Why Almost Sure Convergence is Not Topological
When studying sequences of random variables on a standard probability space \((\Omega, \mathcal{F}, \mathsf P)\), we frequently encounter different modes of convergence. Two prominent modes are almost sure (a.s.) convergence and convergence in probability.

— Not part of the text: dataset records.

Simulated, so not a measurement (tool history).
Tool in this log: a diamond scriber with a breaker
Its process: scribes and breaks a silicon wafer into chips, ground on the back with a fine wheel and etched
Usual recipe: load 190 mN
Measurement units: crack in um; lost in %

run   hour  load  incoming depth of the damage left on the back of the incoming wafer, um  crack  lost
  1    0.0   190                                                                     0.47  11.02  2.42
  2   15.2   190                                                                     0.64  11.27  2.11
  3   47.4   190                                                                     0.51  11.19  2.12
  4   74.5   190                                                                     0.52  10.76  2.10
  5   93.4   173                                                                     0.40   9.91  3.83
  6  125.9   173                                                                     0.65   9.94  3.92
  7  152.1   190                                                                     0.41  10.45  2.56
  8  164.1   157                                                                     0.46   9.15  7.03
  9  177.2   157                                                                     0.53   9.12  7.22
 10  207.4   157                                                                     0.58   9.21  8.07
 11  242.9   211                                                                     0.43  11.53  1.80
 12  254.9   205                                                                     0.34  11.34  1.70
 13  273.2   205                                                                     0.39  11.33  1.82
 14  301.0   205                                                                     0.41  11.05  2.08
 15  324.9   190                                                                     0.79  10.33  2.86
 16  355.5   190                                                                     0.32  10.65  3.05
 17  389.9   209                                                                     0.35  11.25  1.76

A natural question arises from a functional analysis perspective: Can these modes of convergence be characterized by a topology? To answer this, we need to understand what it takes for sequential convergence to be considered “topological,” and how a fundamental rule about subsequences draws a hard line between a.s. convergence and convergence in probability.
1 Definitions
Let \((X_n)\) be a sequence of random variables and \(X\) be a random variable.
Almost Sure Convergence (\(X_n \xrightarrow{\text{a.s.}} X\)) \[ \mathsf P\left(\left\{\omega \in \Omega : \lim_{n \to \infty} X_n(\omega) = X(\omega)\right\}\right) = 1. \] The sequence converges point-wise everywhere, except possibly on a set of measure zero.
Convergence in Probability (\(X_n \xrightarrow{P} X\)) For every \(\epsilon > 0\), \[ \lim_{n \to \infty} \mathsf P(|X_n - X| > \epsilon) = 0. \]
It is a standard, relatively straightforward result that almost sure convergence implies convergence in probability.1 The converse, however, is false, and understanding why leads us directly into topology.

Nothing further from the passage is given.